# Chapter 4: Joins (SQL and Core)

In this chapter, we will study joins in Spark, both in the Core and SQL API.

## Data

First, we create some RDD and DataFrames for the rest of the sections.

In [1]:
import org.apache.spark.sql.types.{StructField, StructType, 
                                   StringType, IntegerType, DoubleType}

import org.apache.spark.sql.Row

In [2]:
case class PersonAccount(id: Int, name: String, account_id: Int)

defined class PersonAccount


In [3]:
val peopleAccountsRdd = sc.parallelize(Array((1, ("John", 11)), (2, ("Isabelle", 22)), (3, ("Maria", 33)),
                                      (4, ("Peter", 44)), (5, ("Connor", 55)), (6, ("Max", 66))))

val peopleAccountsSchema = new StructType(Array(StructField("id", IntegerType, false),
                                                StructField("Name", StringType, false),
                                                StructField("account_id", IntegerType, false)))

val peopleAccountsDf = spark.createDataFrame(peopleAccountsRdd.map(x=> Row(x._1, x._2._1, x._2._2)),
                                             peopleAccountsSchema)

val peopleAccountsDs = spark.createDataset(peopleAccountsRdd.map(x=> PersonAccount(x._1, x._2._1, x._2._2)))

peopleAccountsRdd = ParallelCollectionRDD[0] at parallelize at <console>:33
peopleAccountsSchema = StructType(StructField(id,IntegerType,false), StructField(Name,StringType,false), StructField(account_id,IntegerType,false))
peopleAccountsDf = [id: int, Name: string ... 1 more field]
peopleAccountsDs = [id: int, name: string ... 1 more field]


[id: int, name: string ... 1 more field]

In [4]:
peopleAccountsRdd.take(2)

[(1,(John,11)), (2,(Isabelle,22))]

In [5]:
peopleAccountsDf.show()

+---+--------+----------+
| id|    Name|account_id|
+---+--------+----------+
|  1|    John|        11|
|  2|Isabelle|        22|
|  3|   Maria|        33|
|  4|   Peter|        44|
|  5|  Connor|        55|
|  6|     Max|        66|
+---+--------+----------+



In [6]:
case class PersonEmail(id: Int, email: String)

defined class PersonEmail


In [7]:
val peopleEmailsRdd = sc.parallelize(Array((1, "john@gmail.com"), (3, "maria@gmail.com"),
                                           (4, "peter@gmail.com"), (5, "connor@gmail.com")))

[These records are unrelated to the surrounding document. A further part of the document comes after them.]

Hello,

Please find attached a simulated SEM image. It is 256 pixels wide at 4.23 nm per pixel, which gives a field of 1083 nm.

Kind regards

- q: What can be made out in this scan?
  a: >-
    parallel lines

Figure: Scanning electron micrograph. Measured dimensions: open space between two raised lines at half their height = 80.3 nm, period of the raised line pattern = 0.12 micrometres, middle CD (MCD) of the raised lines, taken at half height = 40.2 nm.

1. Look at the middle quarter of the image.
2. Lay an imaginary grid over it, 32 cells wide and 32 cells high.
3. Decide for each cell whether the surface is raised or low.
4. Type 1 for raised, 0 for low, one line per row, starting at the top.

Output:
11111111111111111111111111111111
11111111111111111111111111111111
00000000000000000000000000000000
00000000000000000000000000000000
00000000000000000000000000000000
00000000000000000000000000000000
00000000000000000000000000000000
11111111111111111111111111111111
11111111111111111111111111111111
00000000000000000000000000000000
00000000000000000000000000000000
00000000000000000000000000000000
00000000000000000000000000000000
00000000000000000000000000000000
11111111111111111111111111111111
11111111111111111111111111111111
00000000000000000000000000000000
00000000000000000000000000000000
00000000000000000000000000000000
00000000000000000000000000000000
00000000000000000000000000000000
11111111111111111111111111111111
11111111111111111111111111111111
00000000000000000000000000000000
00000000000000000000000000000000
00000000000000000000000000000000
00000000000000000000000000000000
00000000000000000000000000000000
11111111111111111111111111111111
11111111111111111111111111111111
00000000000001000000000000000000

val peopleEmailsSchema = new StructType(Array(StructField("id", IntegerType, false),
                                              StructField("Email", StringType, false)))

val peopleEmailsDf = spark.createDataFrame(peopleEmailsRdd.map(x=> Row(x._1, x._2)),
                                           peopleEmailsSchema)

val peopleEmailsDs = spark.createDataFrame(peopleEmailsRdd.map(x=> PersonEmail(x._1, x._2)))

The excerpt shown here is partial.